Philippine police murdered a town mayor while he was helpless in a jail cell, justice department investigators said yesterday, contradicting claims by the accused and President Rodrigo Duterte that he was killed in a gunbattle.
The accusations by the National Bureau of Investigation deepened concerns that police were carrying out summary executions as part of Duterte’s controversial war on crime, which has claimed more than 5,100 lives in just over five months.
The NBI, equivalent to the US Federal Bureau of Investigation, said police shot dead mayor Rolando Espinosa and cellmate Raul Yap last month as they were defenceless in a provincial jail cell.
“After conducting an exhaustive investigation of the incidents surrounding the killing of Mayor Espinosa and Yap, the NBI concluded that the testimonies of several witnesses had disputed the claim of an alleged shootout between the (police) operatives and inmates Mayor Espinosa and Raul Yap but (was) a ‘rub out’,” the NBI said in a statement.
“Rub out” is a local expression, referring to the police killing a suspect and then saying he died in a gunbattle.

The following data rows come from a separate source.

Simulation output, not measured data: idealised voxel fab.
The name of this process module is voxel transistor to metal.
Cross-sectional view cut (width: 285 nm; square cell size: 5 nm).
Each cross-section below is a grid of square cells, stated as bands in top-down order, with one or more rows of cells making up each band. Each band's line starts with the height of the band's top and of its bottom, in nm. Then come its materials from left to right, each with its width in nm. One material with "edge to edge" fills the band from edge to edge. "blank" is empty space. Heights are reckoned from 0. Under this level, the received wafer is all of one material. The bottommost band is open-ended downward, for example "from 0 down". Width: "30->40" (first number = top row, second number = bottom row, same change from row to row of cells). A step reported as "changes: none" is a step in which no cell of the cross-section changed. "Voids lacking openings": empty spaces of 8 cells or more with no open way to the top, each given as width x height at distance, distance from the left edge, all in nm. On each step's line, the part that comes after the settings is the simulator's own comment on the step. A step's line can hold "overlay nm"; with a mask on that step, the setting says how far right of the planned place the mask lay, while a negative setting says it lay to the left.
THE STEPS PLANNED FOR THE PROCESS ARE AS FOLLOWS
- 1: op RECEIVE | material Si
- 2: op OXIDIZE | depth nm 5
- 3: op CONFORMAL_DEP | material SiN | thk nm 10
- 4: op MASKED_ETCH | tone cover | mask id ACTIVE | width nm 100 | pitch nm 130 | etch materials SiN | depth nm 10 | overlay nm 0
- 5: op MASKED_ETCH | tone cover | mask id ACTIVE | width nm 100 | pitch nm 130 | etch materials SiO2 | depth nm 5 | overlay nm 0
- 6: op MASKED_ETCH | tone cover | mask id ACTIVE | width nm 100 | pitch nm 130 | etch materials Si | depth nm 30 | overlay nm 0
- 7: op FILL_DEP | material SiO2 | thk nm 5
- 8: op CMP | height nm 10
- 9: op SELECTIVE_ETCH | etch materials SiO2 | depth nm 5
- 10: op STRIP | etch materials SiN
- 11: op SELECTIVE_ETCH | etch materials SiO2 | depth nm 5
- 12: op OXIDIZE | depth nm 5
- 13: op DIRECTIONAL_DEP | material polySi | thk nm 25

“The pieces of evidence, both testimonial and the forensic evidence all agree. We believe we have a very strong case,” NBI deputy director Ferdinand Lavin told reporters.
Lavin said the NBI had recommended murder and perjury charges against 24 officers for their alleged role in the killings and subsequent lies. The justice department will then decide whether to file the murder charges.
The accused police had claimed they fired in self-defence at the pair when they went into the jail cell before dawn to carry out a search warrant.
The police alleged Espinosa, who was in jail after being arrested in October on drug and gun possession charges, had a firearm and methamphetamine in the cell. Lawmakers, media groups and human rights advocates had ridiculed that version of events, asking why police had to carry out a search in a jail cell at night and why CCTV footage of the event had disappeared.
They also asked how a man in jail could have a gun and drugs, and why he would shoot at police knowing he was outnumbered.
However Duterte, who has pledged never to let a policeman go to jail for waging his war on crime, repeatedly defended the officers involved.
Duterte had accused Espinosa, mayor of the town of Albuera in the eastern province of Leyte, of being a drug lord.
He had initially given police “shoot-to-kill” orders if Espinosa did not surrender, prompting the mayor to turn himself in.
In a speech late Monday, Duterte defended the police who killed Espinosa and said he believed their version of events.
“Do not force me to believe the theories and assumptions, even with the witnesses, that the mayor was killed (illegally) in the prison,” he said.
Duterte had previously signalled he was happy Espinosa had been shot dead.
“You have here a guy, a government employee, using his office and money of government, cooking (illegal drugs) and destroying the lives of so many millions of Filipinos. So what is there for me to say about it?” he said last month.
Duterte’s police chief initially stood down the police officer in charge of the raid pending an investigation, but the president immediately reinstated him.
Duterte, 71, won May elections in a landslide on a promise to kill tens of thousands of criminals to prevent the Philippines from becoming a narco-state.
His subsequent war on crime, in which an average of more than 30 people a day are being killed, has led to fears police are carrying out mass extrajudicial killings.
Duterte has repeatedly pledged to protect police from murder charges relating to his crime war, and pardon them if they are found guilty.